Subsequent generations of Cootes were more congenial. In the grand entrance hall is a splendid Roman floor mosaic brought back from a Grand Tour taken by the ninth baronet and his wife, Lady Caroline, a niece of the Earl and Countess of Meath. (No relation, apparently, to the disreputable Countess of Westmeath. However, another of Lady Caroline’s uncles was “Buck” Whaley, a notorious gambler, wastrel, and anti-Catholic zealot.)
During my visit in January, afternoon tea—a sumptuous affair with fruitcake and raspberry jam—was served in the library, an 80-foot-long room with a fireplace at either end. A bow window in the center offered a glorious view of a grand Italian marble fountain, lined up with the center of the window. When the Krehbiels first saw it, the fountain was two feet off center. “Someone said, ‘You shouldn’t move it. It’s so wonderfully Irish,’ ” Reynolds told me. “But Fred is Swiss,” he added drily.
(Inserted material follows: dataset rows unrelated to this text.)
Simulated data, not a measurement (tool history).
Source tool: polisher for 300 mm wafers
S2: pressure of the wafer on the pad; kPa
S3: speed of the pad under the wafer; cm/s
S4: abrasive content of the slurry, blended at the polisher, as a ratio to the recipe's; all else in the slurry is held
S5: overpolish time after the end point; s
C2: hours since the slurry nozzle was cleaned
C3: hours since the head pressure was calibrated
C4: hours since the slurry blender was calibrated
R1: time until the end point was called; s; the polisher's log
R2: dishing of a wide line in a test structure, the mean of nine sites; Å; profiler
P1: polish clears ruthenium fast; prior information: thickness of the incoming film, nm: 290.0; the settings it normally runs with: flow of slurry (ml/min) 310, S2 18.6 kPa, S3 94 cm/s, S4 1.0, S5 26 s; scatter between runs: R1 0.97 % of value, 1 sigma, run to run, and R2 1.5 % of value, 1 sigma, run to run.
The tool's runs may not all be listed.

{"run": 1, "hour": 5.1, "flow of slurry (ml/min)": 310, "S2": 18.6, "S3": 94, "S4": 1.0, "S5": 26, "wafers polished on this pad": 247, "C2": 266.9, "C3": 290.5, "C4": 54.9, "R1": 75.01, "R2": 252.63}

To the left of a fireplace, a hidden door behind a bookcase swings open to reveal a spectacular curvilinear glass-and-steel conservatory with Roman statuary, wicker furniture, and potted palms. Neglected by the monks, the frame was severely corroded and had to be dismantled and shipped, piece by piece, to England for restoration. Meryl Long, a recent visitor, remembers her father, Richard Guinness, describing his astonishment at finding bananas growing in the conservatory in the early 1920’s—an almost inconceivable luxury in Ireland at the time.
Alas, Reynolds has no plans to revive the cultivation of bananas. But he has planted a kitchen garden to produce fresh vegetables. And he has introduced free-range chickens to supply eggs. The hotel’s chef, Fred Cordonnier, was previously in charge of Restaurant Patrick Guilbaud at the Merrion hotel, Dublin’s only Michelin two-starred restaurant; at Ballyfin he will apply his French technique to the local bounty, whether a porcini risotto with slices of Jerusalem artichoke or tender lamb from the Slieve Bloom mountains. “They graze on heather and wildflowers,” says Cordonnier, explaining that this gives the meat its delectable flavor.
And then there are the grounds. Ballyfin sits on 600 acres, with a vast lake in front of the house and a network of diverting walkways to a rockery with ferns, all modeled on the style of Lancelot “Capability” Brown. Outdoor activities include boating and fishing on the lake; tennis; bowling; croquet; and bicycling on more than six miles of paths. For those who wish to venture beyond the property’s 4 1/2-mile stone-walled perimeter, there is horse trekking in the Slieve Blooms, as well as outings to Birr Castle, with its famous arboretum and gardens, and the Lutyens gardens at Heywood, in Ballinakill. The Heritage golf course, designed by Seve Ballesteros, is 20 minutes away.
Will Krehbiel’s spectacular gamble pay off? With Ireland’s economy still in disarray, no doubt Ballyfin will have to look abroad for much of its clientele. That said, the hotel’s central location—halfway between Dublin and Shannon—makes it an ideal stopping point for travelers bound from the capital to the southwest coast.
“We’re certainly not going to get a return on our investment,” Krehbiel says, though he betrays not a hint of regret.